Black Votes for Virginia GOP? BET

BET co-founder, Dem donor Johnson backs McDonnell

RICHMOND, Va. -- A billionaire co-founder of the Black Entertainment Television network and an influential Democratic donor on Monday endorsed Republican Bob McDonnell for governor.

Sheila Johnson, the second-largest individual donor to Gov. Timothy M. Kaine and a benefactor of prominent Democrats including Sens. Mark Warner and Jim Webb, appeared with McDonnell in Richmond.

"I have been a lifelong Democrat and I'm still a Democrat," she said in a telephone interview with The Associated Press.

Johnson said she favors McDonnell over his Democratic opponent, R. Creigh Deeds, because she thinks the Republican can turn around the state's ailing economy.

"From the beginning, Bob McDonnell has been very concerned about the economy," she said. "He has really laid out a roadmap for solving these problems."

With no limits in Virginia on how much donors can give or candidates can spend in state elections, Johnson's backing potentially puts a rich source of funding at McDonnell's disposal, sending a signal to black voters that was already a concern for Deeds and his backers.
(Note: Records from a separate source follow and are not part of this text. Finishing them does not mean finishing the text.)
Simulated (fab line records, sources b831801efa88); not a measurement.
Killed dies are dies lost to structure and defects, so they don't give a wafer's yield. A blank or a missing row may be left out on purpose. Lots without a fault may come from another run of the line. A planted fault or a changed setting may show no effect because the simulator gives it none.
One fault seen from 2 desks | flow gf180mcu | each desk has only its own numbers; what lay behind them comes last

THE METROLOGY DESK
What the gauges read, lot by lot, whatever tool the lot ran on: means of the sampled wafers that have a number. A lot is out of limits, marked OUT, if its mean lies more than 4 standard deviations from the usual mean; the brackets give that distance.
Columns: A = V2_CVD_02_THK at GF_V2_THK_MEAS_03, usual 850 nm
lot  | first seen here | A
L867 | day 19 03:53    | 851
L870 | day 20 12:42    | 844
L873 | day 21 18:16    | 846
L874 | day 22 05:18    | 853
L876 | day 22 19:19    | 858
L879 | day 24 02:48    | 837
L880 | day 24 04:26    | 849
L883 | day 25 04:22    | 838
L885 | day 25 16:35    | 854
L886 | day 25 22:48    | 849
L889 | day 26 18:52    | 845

In a surprisingly easy primary victory, the state senator from rural Bath County had his weakest showings in largely black communities. The only congressional district Deeds lost was the majority-black 3rd, that of Rep. Robert C. Scott, Virginia's first elected black member of Congress.

Johnson's endorsement came as Deeds appeared in Roanoke with Warner to unveil his plan for shoring up the economy.

Like McDonnell, Deeds called for strengthening distressed rural economies and providing tax credits for businesses that create jobs.

Johnson said Deeds' ideas weren't original.

"It almost looks like a carbon copy of what Bob McDonnell has been talking about from the very beginning," she said.

McDonnell wants to help both large and small businesses and has valuable experience as an executive with a Fortune 500 company, Johnson said.

Deeds' campaign did not immediately return a phone message seeking comment about Johnson's endorsement.

In Roanoke, Deeds called for creation for green jobs, as well as training to give former factory workers high-tech skills. He called for doubling the Governor's Opportunity Fund and for creation of a fund to provide loans to small businesses in areas of high unemployment.

Johnson accompanied Kaine to last year's Democratic National Convention. She was a member of the convention's rules committee, and gave a speech to the Democratic Women's Caucus.

Johnson has given more than $600,000 to Kaine. She has given the Democratic Congressional Campaign Committee $103,000, the Democratic National Committee more than $63,000 since 2000.

Her giving, however, isn't exclusively Democratic. She has given at least $15,000 to Republicans, including Rep. Frank Wolf, former Sen. John Warner and Mark Tate's unsuccessful bid for a House of Delegates seat.

Johnson and her former husband, Robert Johnson, founded BET and sold it in 2000 to Viacom for $3 billion. She was a supporter last year of Barack Obama in the presidential race, as was Kaine.

Another prominent black Virginian, former Gov. L. Douglas Wilder, said in an interview Monday that political operatives for President Barack Obama are urging him to get behind Deeds.

"I told them, 'You need to tell me why,"' said Wilder, the nation's first elected black governor and author of Virginia's one-gun-a-month law, which Deeds opposed as a legislator.

Johnson has played important roles behind the scenes of the party, particularly with Kaine's appointment by Obama in January to head the Democratic National Committee.

Her support for Kaine in particular has not been just financial.

Kaine was in the final field of potential running mates Obama was considering a year ago. Moments before Johnson, Kaine and his family boarded her private jet in Winchester to depart for the Democratic National Convention in Denver, Kaine got a call from Obama saying he'd picked Sen. Joe Biden as his running mate.